Tuesday, November 24, 2009

Study: CEOs cashed in before Wall Street meltdown

Let's not have these illusions anymore: this crisis was planned and engineered, the way almost all crises are; it's the Hegelian Dialectic: problem/reaction/solution. These criminal banksters created the problem, because they have total control over our currency and our markets, and then they said, give us trillions of dollars and more power or you'll sink into permanent depression and martial law.

End the Fed. End the engineered economic crises that rob us of wealth and prosperity and have left us with no future for our children. Stop the global scheme. Defend America from this international banking oligarchy.

    Raw Story -

    The CEOs of Bear Stearns and Lehman Brothers, the two investment banks that collapsed during last year's financial meltdown, walked away with hundreds of millions of dollars in compensation even as the company's shareholders lost everything, says a new report from Harvard Law School.

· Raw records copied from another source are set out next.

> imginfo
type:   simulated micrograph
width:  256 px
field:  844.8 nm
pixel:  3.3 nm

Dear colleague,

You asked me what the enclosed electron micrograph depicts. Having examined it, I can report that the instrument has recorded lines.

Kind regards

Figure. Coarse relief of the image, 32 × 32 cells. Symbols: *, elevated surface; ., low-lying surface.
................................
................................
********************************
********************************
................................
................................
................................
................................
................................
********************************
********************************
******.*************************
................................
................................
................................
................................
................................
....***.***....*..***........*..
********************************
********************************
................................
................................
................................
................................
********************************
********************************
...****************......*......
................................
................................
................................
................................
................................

    The top five executives at Bear Stearns made a total of $1.4 billion from bonuses and equity sales between 2000 and 2008, while the top five executives at Lehman Brothers made around $1 billion during that same period -- the period during which the companies ran up the bad investments that would see them collapse in 2008, according to "The Wages of Failure" (PDF), a report from Harvard Law School's Program on Corporate Governance.

    "The people who invested in these companies should feel betrayed," Nell Minow, a compensation expert at the Corporate Library, told NBC's Lisa Myers. "The whole idea of capitalism is that the people provide the capital and the executives take care of it for us. In this case, the people provided the capital, and the executives took it."

    Bear Stearns CEO James Cayne personally made $388 million in the eight-year period leading up to the bank's collapse, while Lehman Brothers CEO Richard Fuld made $541 million. Boomberg news service notes that "shareholders who held their shares throughout the period analyzed in the report lost most of their initial investment."

    NBC's Myers points out that both Cayne and Fuld are being sued by shareholders.